Ford Motor Co. is losing market share and gathering losses in Europe as customers are abandoning Ford’s models for Hyundai’s newcomers.

The Dearborn, Michigan-based company is losing ground not only because Hyundai’s models are cheaper but also because their designs is attractive.

Yet, Ford’s main disadvantage is labor expenses, believed to account for as much as 10% of production costs.

Since Ford’s European factories are found in Western Europe, in countries like Germany, UK and Spain, where workers demand high wages, more than double those at Hyundai’s factories, Ford’s growth prospects are dimming.

Meanwhile, Hyundai built modern facilities in the low-cost Eastern Europe, in countries like Czech Republic, Slovakia and Turkey, allowing for a more efficient production network and making it hard for other companies to stand out from the competition.

Moreover, because Hyundai’s “products are comparatively affordable” it can keep its factories running at full pace and avoid losing money.

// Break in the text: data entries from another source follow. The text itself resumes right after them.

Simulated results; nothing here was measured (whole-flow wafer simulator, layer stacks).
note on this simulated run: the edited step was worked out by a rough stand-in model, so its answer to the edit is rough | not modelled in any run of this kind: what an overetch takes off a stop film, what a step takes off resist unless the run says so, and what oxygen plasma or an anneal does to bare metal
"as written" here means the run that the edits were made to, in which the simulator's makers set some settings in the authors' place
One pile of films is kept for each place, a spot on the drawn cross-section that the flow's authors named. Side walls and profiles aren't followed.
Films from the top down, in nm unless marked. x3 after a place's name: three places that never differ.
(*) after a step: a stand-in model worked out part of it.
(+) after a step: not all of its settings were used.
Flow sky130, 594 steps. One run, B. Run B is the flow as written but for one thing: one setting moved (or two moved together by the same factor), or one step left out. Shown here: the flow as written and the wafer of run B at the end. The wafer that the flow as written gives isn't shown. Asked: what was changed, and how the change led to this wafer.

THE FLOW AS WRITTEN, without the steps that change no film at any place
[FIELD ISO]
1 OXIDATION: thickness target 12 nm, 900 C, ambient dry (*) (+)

Auto factories usually need to work at around 80% of its capacity to make money, while Ford’s European plants only work at 63%, said Morgan Stanley.

As a result Ford reported a second-quarter operating loss in Europe of $404 million after a profit of $176 million a year earlier, as European sales fell 9.9% to 532,819 vehicles in the first half.

Meanwhile, Hyundai’s sales advanced 12% to 232,454 cars in the same period while the other South Korean brand Kia jumped 25% to 173,232.

In a comparison, Ford pays workers about 480 euros to make a Focus compact in Germany while Hyundai pays workers about 207 euros to make a Hyundai i30 in Czech Republic.

Relocating production to Eastern Europe from the West may not be the solution for Ford. In 2002 Ford moved its European headquarters from UK to Germany and closed much of its Dagenham facility; since then sales in Britain dropped by 44% to 265,894 units.

Moreover, Ford does have plants in Romania and Turkey where it makes vans, yet it didn’t to take advantage of that since it failed to find the right vehicles to build in the low-cost factories.